Royal Opera House 2021-22 Review: Otello

Christopher Maltman’s Fantastic Iago Gives Keith Warner’s Gloomy Production a Much-Needed Shot in the Arm

By Benjamin Poore
Photo: Clive Barda 2022 ROH

This first revival of Keith Warner’s production of Verdi’s “Otello” (libretto by longstanding collaborator Arrigo Boito) comes with a frisson of contextual excitement. Warner’s expressionist production opened in 2017 starring Gregory Kunde and Jonas Kaufmann, and tried to give the piece a more existentialist reading that turned away from the problems that skin color presents in realizing and casting the opera.
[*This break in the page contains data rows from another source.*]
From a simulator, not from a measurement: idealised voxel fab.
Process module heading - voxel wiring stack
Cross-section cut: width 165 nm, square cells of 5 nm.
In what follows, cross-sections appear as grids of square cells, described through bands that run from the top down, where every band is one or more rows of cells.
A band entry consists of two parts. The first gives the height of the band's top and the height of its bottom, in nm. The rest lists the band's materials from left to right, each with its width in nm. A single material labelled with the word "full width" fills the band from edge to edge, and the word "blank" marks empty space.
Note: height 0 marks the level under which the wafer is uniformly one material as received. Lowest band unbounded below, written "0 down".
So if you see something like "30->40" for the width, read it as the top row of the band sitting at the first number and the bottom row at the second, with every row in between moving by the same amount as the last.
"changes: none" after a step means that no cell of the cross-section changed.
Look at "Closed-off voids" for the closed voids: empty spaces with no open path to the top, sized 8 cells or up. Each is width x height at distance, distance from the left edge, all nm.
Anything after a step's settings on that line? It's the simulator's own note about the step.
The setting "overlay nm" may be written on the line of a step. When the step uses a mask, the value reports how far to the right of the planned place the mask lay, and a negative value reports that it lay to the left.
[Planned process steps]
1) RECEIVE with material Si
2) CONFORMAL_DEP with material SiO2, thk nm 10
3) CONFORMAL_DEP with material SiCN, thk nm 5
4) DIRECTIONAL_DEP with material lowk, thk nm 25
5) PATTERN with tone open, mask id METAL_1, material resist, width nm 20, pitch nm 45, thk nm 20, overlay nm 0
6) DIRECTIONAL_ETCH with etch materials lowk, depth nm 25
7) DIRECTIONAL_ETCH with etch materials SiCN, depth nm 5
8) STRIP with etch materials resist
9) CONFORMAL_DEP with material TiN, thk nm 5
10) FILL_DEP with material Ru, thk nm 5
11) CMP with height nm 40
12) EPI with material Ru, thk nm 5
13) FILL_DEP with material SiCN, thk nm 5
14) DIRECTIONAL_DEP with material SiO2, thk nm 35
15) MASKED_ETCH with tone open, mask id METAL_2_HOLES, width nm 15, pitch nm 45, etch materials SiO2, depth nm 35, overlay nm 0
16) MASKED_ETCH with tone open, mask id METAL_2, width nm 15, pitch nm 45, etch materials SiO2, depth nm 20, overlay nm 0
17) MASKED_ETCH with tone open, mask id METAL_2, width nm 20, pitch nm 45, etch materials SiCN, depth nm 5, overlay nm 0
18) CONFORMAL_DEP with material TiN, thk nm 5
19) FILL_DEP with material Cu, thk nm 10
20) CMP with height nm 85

It returns to the Covent Garden stage at the same time as the Arena di Verona’s continued use of blackface makeup for its production of “Aida” led to soprano Angel Blue canceling her engagements with that house. This “Otello” is the first time a black tenor has sung “Otello” on the Covent Garden stage in the form of American Russell Thomas, an experienced exponent of the role. The ROH made much fanfare about this milestone; Thomas himself was more circumspect, seeing it as a sign of the industry’s historic failures. Whatever the angle, one thing is clear: the question of diversity on the stage and racism in the works (and in the industry) are not going away.

The Least Exciting Aspect

Warner’s production itself is perhaps less exciting than some of these conversations, all told, though revival director Isabelle Kettle certainly works wonders with Christopher Maltman’s oily Iago in a well-executed drinking scene. Warner’s raked set – designs by Boris Kudlička – is angular and abstract, built on a V-shape. Various screens hove in and out of view, studded with angular holes, but look like they belong in an overpriced metropolitan hotel and add little to the moods Verdi’s score conjures so well. Costumes suggest an exaggerated sixteenth century, imbued with a kind of nightmarish exaggerated theatricality that suggests a world of performance and grotesquery that Iago turns to his advantage. Iago starts the show by shattering traditional theatrical masks, and poses as a kind of stage manager for the world he builds and then takes apart in Cyprus. 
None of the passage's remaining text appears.